Bally/Midway, the US distributors of Pac-Man,
made a couple of weird sequels and spinoffs to
Namco's original Pac-Man. Baby Pac-Man
was a half-pinball, half-video game chimera. Professor Pac-Man
was a quiz game. Namco went off on other weird tangents, like Pac & Pal
, featuring a helper ghost, and Super Pac-Man,
in which Pac-Man eats keys to unlock gates in a maze. One of their weirdest ideas was to put Pac-Man into a nascent genre called the platform game
, in which a character moves through a scrolling level, jumping on platforms and collecting items while avoiding enemies. And so Pac-Man
, one of the most abstract games ever, lead to Pac-Land
, which put gameplay elements of the original game into a cartoon-realistic world and made characters
of the yellow shapes. In the game, Pac-Man agrees to walk some fairies home, through a ghost-filled town in which he lives for some reason. He says goodbye to Ms. Pac-Man and Baby Pac-Man, sticks a fairy under his adventurin' hat and sets off.

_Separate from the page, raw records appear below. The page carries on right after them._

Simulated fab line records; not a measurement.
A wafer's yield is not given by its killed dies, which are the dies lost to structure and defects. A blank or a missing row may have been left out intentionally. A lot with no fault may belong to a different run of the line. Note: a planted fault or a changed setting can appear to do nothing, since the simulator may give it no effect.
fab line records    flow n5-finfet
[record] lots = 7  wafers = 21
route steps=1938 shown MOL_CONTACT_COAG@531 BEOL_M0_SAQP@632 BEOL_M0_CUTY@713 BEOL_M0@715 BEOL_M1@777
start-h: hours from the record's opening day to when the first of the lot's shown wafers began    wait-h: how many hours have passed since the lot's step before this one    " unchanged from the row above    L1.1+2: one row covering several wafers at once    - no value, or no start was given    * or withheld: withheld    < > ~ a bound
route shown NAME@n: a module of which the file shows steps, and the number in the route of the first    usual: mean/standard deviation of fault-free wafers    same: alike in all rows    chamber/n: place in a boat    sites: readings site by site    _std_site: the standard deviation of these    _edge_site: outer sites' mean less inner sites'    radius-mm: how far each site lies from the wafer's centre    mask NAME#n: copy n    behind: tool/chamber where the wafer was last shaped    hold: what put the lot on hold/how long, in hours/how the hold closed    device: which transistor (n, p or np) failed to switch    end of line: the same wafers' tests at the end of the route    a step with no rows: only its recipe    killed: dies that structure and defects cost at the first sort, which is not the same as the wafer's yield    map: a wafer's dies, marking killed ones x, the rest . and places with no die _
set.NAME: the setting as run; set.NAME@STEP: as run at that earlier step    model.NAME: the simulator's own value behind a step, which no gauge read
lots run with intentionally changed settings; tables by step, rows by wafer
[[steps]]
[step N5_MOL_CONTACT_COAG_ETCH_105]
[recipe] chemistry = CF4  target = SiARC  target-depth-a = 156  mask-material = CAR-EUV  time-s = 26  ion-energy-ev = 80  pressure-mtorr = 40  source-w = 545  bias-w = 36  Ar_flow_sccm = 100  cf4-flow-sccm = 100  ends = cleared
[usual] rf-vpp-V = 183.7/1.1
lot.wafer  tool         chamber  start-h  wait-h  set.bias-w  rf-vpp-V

Pac-Land differs from most platformers in a couple of important areas. First, the control scheme-- Pac-Land uses, by default, the I and II buttons to run and the d-pad to jump. In a genre that depends so heavily on precise controls, this control scheme is jarring. It's strange that anyone ever thought that using action buttons for movement and directional buttons for action made any sense. But, of course, these are the same people who designed ghost enemies that attack you by throwing their children out of airplanes.
Second, unlike most platformers, Pac-Man's method of dealing with enemies is not to stomp on them or attack them. Alone, he is completely unequipped to dispatch any of the numerous ghosts who occupy the levels, flying around in airplanes or driving in jaunty automobiles. In true Pac-Man fashion, he can pick up Power Pellets and eat ghosts, but most of the game is spent avoiding ghosts.